No, because those people are acting in an official capacity as advisers and political philosophy is directly related to establishing public policy.
I think when those associations are made, you have to be able to show what makes those associations relevant.
The association being made about Darwin are being made to "fill in the blanks" to build evidence with the objective of applying it to a theory based on a misperception that it is relevant to that theory.
That does not strike me as being a particularly sound methodology.
And Frank Marshall Davis, a communist, was a friend and adviser to Obama when he was just a child growing up in Hawaii.
And then theres Reverend Wright, a black liberation theologian with sympathies to anti-Israel regimes, who was his minister for more than two decades longer than Obama has been in politics.
And so on.
None of these hold an official capacity as adviser, but a person would not be irrational to conclude they affected Obamas thinking.
That does not strike me as being a particularly sound methodology.
Some no doubt would say that Darwin should get a pass on filling in the blanks because he was a scientist and Obama should not because he is a politician.
But others would say not so, because the way people look at the world around them can be influenced by many, that it would be a non-sequitir to conclude that because Darwin's theory is science it then therefore cannot influence the worldview of others.
And I would advocate on that point, that science is rooted in philosophy.

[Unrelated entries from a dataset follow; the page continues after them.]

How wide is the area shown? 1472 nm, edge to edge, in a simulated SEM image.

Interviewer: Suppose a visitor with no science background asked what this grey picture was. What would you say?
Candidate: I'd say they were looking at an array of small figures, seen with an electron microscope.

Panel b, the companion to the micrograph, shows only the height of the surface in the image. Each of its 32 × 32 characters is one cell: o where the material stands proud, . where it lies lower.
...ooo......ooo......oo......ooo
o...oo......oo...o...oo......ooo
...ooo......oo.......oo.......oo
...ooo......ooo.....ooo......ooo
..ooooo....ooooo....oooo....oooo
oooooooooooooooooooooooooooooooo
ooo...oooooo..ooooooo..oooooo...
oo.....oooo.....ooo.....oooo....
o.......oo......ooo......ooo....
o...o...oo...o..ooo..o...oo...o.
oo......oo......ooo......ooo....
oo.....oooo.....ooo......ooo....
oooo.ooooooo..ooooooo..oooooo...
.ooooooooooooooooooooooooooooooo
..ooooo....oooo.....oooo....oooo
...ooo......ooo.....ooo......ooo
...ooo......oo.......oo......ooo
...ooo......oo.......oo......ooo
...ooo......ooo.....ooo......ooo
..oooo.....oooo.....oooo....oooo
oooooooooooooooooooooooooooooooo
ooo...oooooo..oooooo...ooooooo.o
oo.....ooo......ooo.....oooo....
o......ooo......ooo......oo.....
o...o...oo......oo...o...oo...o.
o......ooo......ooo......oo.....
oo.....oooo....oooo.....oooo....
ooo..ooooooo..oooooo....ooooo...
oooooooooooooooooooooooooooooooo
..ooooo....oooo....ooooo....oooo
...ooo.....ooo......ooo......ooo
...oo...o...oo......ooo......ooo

Beginning of Modern Science and Modern Philosophy
Well good grief, tacticalogic, if as you say these men are acting in an official capacity to establish public policy, wouldn't you say it's important that we understand what they think and believe since we are the public the policies are intended to affect?
I think when those associations are made, you have to be able to show what makes those associations relevant.
Why not just try your eyes!
Captain Zero's public policies are all "radical progressive," totalizing ones, of the Marxist, Communist, socialist, some say fascist sort; with shades of Alinsky-style anarchism and Black Liberation tossed in for good measure. It seems clear to me that "Obama's advisors" have been affecting his thinking and for a very long time back to childhood, e.g., Frank Marshall Davis at least.
I think it's also true that, as David Horowitz recently noted, none of these people have spent 15 minutes in their entire lives thinking about what constitutes the Good Society. What they are up to is all about Power, and only about Power consolidated in their own hands, of course.